The key to fixing them is to make appropriate use of lotteries that
re-distribute the probability of an alternative to the members of the clone
set that takes its place. We have mentioned a few of them and have shown
how to use them to fix Borda and Copeland in recent posts to this EM list.

Some people will quit reading at the first mention of probabilities because
they think the only use for probabilities is to introduce randomness into
the determination of the outcome ... but that confuses the probabilities
with the random variables; for example let X be one or zero depending on
the outcome of a coin toss ... heads or tails respectively. The X is a
Bernoulli random variable with parameter p, the probability of "success"
and q equal to 1-p, the probability of "failure." If the coin is "fair"
then both p abd q are equal to 50 percent. These parameters p and q are not
not random variables ... any more than the fraction 1/2 is a random
variable.

Once all ballots have been counted, the probability that a random ballot
ranks alternative A in first place is just a well defined number ... the
fraction or percentage of the ballots that rank X first. Just because we
use probabalistic language to define a number doesn't mean that number is
going to make our method outcomes random. In all of my recent posts
referring to lotteries the only purpose of the lotteries has been to define
deterministic probabilities for use in deterministic methods.

So in this post to be definite let P(X) be the probability that X will be
chosen by randomly drawn ballots .. if the first ballot is ambiguous,
additional ballots are drawn at random to narrow down to one alternative
... this is a well defined Markov process, so for any given set of marked
ballots, and candidate X the probability P(X) is a well defined number
between zero and one, a number that can be calculated by elementary
arithmetic.

Without further ado, let's de-clone Kemeny. Kemeny finds the ranking of the
candidates that minimizes the of the distances from that ranking to the
ballot rankings. The problem with classical Kemeny is that it uses a clone
dependent distance metric, simply counting the number of adjacent pairs in
one order that need to be swapped to transform it into the other order.
When you replace one alternative with a clone set it increases the number
of needed transpositions, thus distorting the metric.

Here's how to do it right:

1. Construct the pairwise matrices M1and M2 for the respect orderings
(rankings) of the alternatives:
The entry in row i column j of M1 is a 1 or a zero respectively, depending
on whether the first ranking ranks alternative i ahead of j.  M2 is defined
similarly from the second ranking.

2. Let M be (M1 -M2) minus its transpose.

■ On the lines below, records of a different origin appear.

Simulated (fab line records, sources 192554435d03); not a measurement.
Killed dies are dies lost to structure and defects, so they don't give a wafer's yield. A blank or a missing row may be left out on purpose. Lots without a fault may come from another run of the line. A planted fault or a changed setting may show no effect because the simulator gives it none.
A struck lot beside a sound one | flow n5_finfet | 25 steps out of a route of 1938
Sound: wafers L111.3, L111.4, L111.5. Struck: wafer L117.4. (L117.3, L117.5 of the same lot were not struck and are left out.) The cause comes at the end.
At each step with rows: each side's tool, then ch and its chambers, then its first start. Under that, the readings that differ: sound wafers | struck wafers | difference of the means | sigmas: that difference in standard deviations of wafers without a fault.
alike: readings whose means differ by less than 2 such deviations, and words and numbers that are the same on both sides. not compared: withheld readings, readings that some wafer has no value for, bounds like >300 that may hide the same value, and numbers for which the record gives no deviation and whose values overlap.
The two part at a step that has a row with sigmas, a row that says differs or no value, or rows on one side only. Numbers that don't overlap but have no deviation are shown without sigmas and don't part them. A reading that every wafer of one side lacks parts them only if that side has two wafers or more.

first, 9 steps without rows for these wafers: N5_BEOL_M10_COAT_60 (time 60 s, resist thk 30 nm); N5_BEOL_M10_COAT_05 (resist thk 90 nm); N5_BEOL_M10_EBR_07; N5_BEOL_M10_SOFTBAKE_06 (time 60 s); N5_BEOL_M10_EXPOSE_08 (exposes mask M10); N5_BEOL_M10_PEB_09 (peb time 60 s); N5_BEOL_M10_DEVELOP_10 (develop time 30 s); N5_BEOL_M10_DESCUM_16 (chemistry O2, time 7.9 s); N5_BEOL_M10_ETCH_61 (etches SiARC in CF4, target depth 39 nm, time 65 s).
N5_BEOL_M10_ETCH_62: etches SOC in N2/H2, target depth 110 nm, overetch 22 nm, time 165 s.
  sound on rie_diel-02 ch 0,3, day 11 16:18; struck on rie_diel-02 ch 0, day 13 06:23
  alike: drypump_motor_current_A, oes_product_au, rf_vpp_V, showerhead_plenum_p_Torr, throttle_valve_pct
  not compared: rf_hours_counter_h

3. Remove all of the minus signs from the entries of M and divide it by two
to get the matrix A.

4. Let D be the matrix product bAb', where b is the benchmark lottery in
the form of a row vector and b' is its transpose.  This number D is the
decloned distance between the two rankings.

Let's say that the distance between two ranked preference ballots is the
distance D between their rankings as defined above. The pairwise matrices
used above in no way required complete rankings, so the distance is well
defined between any two ballots, complete or not!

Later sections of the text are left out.